The Story Behind Multiplying with Dice
Monday, February 27th, 2006Some of the types of worksheets on The Math Worksheet Site have stories behind them. The stories are interesting to me, so I would like to share one today, thinking that maybe you’ll like it too.
Scott had the idea for Adding Dice. It would assist children to bridge the gap between counting concrete things and the abstract concepts involved with working with numbers on paper. Also, most children play with dice, so on this worksheet they’d be working with something familiar to them.
Scott worked and worked to get the dice to look right to us. It took about two full days of work just to get good-looking dice. (Those are not just graphics that are dropped in place. There are complicated mathematical formulae involved in drawing those “simple” little dice every time they are placed on a worksheet.)

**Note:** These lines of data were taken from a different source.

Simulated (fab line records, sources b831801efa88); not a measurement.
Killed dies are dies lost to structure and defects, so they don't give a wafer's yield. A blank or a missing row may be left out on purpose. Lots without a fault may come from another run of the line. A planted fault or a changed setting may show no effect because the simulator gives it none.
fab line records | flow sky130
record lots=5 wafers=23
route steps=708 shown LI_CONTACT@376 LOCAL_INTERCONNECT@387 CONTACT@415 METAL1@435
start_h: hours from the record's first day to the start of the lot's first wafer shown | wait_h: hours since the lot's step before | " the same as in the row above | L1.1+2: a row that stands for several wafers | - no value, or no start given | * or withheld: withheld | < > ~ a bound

In the course of testing, Scott produces a lot of scratch paper. Try this, print. Try that, print again.
Our son Paul, then age 8, picked up an Adding Dice worksheet from the large scratch paper pile. This particular worksheet involved adding just two dice. He answered all the problems. Then he went back and erased his answers.
Paul “did” the worksheet again, but this time he wrote an ‘x’ between the dice on each problem, and gave the answer for multiplying, instead of for adding.
As I processed laundry in the laundry room, Paul brought the worksheet to me, to proudly show his recent acquisition of the skill of multiplying, as well as the way he’d changed his daddy’s worksheet. I looked at it, something “clicked” inside me, and I told him to go show his dad. He ran to do so, and two hours later Scott had taken Adding Dice and modified it to become Multiplying with Dice.
Paul now proudly calls Multiplying with Dice HIS worksheet.